FAQ
vs ripgrep (rg)?
ripgrep is faster and better for interactive search in terminals. aict grep is slower but returns structured XML/JSON with line numbers, byte offsets, language metadata, and context — all in one response. For AI agents that need to reason about search results, aict grep eliminates a parsing layer entirely.
vs eza / lsd?
eza and lsd are beautiful terminal replacements for humans. aict ls is for machines — the output is XML with absolute paths, MIME types, language tags, binary flags, and epoch timestamps. There is no colour code to strip, no column alignment to guess.
Why XML and not JSON by default?
XML is the default because:
- Attributes carry metadata without nesting — a
<file size_bytes="2048" language="go"/>is 40 chars; the JSON equivalent is 60+ with mandatory quotes and colons. - AI context windows are token-limited; denser encoding means more results per call.
- Structured errors (
<error code="2" msg="no such file"/>) compose naturally into the parent element.

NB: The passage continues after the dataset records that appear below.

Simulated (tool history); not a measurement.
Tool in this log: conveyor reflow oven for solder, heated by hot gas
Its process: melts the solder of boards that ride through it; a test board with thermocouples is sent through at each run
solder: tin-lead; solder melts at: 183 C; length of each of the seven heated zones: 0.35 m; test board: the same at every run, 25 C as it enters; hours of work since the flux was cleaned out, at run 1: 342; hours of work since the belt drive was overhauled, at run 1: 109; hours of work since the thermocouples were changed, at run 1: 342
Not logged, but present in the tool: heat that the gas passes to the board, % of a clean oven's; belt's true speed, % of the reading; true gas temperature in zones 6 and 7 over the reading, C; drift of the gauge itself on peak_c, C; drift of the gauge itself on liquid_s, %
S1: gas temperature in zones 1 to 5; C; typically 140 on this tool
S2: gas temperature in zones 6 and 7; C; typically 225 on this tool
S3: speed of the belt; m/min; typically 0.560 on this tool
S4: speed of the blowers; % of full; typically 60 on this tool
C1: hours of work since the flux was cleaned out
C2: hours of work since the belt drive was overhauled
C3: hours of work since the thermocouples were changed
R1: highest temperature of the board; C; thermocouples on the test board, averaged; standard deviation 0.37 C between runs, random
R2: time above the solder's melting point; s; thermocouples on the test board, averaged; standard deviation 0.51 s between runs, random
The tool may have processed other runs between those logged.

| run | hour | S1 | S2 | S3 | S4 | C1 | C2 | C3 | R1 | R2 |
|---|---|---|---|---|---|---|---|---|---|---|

Pass --json any time you want JSON. The schema is identical.
Does it work on Windows?
Partially. ls, cat, stat, wc, find, diff, grep, head, tail, sort, uniq, cut, tr, checksums, realpath, basename, dirname, pwd, env all work. ps and df are Linux/macOS only (they read /proc and use syscall.Statfs).
Can I use it without AICT_XML=1?
Yes. Pass --xml, --json, or --plain per invocation. The env var is a convenience for shells configured for AI pipelines.